It looks like the far-right (of the quite openly far-right, even post-fascist variety)

So.......the normal center-right that always gets called "far right, semi-to-full-fascist"?

Call me when the ovens kick on. Until then, the boy called "Nazis" one or two trillion times too many.

What are your expectations?

I expect that they will govern exactly as competently and moderately as every other Italian government of the last five hundred years.

There's a long strand of postwar Italian glorification of Mussolini by relatively 'mainstream' rightist politicians

Is this fundamentally any different from the mainstream glorification of someone like Marx or Guevara in the American Left? It seems pretty universal for groups to harken back to the icons of yesterday, regardless of affiliation; I'm not sure there's too much of interest there beyond a vague nostalgic appeal and a memory of older, more vigorous times.

If there is still any energy left for this sort of discussions I might even write one day about the weird situation with Atatürk and Turkey, as it is the only country in Europe which had a single party dictatorship in the 1930s and somehow managed to never leave behind its figurehead as well as ideology. But that would require an open-mindedness and maturity about the word "fascism" which is unfortunately lacking here so far. Just because lefties use a word as a catch-all slur, it doesn't mean we can just sneer at its use and feel superior.
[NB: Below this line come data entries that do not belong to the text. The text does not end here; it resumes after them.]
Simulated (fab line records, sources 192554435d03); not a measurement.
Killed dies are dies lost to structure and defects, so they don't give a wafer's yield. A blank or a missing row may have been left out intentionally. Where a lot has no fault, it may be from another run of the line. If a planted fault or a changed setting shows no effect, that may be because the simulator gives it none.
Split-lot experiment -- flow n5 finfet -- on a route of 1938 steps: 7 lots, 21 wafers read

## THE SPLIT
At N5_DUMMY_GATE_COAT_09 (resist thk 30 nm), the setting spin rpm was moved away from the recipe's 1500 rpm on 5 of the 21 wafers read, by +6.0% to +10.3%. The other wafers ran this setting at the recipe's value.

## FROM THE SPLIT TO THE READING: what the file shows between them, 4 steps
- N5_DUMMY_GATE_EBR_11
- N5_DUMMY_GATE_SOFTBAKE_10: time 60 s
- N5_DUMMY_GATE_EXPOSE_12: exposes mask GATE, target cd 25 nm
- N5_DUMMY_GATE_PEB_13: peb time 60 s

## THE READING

Ataturk and Turkey sounds like interesting reading---and far enough from my usual American culture-war bubble that it might be possible to think about productively.

As a prequel, I'd love a clear explanation of what meaningful definitions of terms like "fascist" (or "national socialist", or "marxist", or for that matter even the neo-(liberal/conservative)s) might be. Every attempt I've come across in the past has been more oriented towards drawing connections between undesirables. I'd be interested to hear, from a less agenda-driven source, how these terms can be used in a useful manner.

Perhaps there's recommended reading that I've just missed?

For starters, what sort of thing is fascism? A table is a physical object. A family is a set of people. What's fascism? Is it a tribal label? Is it a coherent ideology? A (pseudo-)intellectual heritage, with a set of mandatory heroes and demons? A form of government? An economic system?

And then, is there a relatively mechanistic procedure by which one might decide if an individual, or speech, or policy, or symbol, is "fascist"? (Ditto for all those other terms.) The sense I've always gotten is that this is labeling is driven, in practice, by who the speaker/policymaker considers their heroes, rather than any concrete aspect of the speech or policy. What's the Motte?

For starters, what sort of thing is fascism? A table is a physical object. A family is a set of people. What's fascism? Is it a tribal label? Is it a coherent ideology? A (pseudo-)intellectual heritage, with a set of mandatory heroes and demons? A form of government? An economic system?

I'd say it's a cluster in political-ideology space.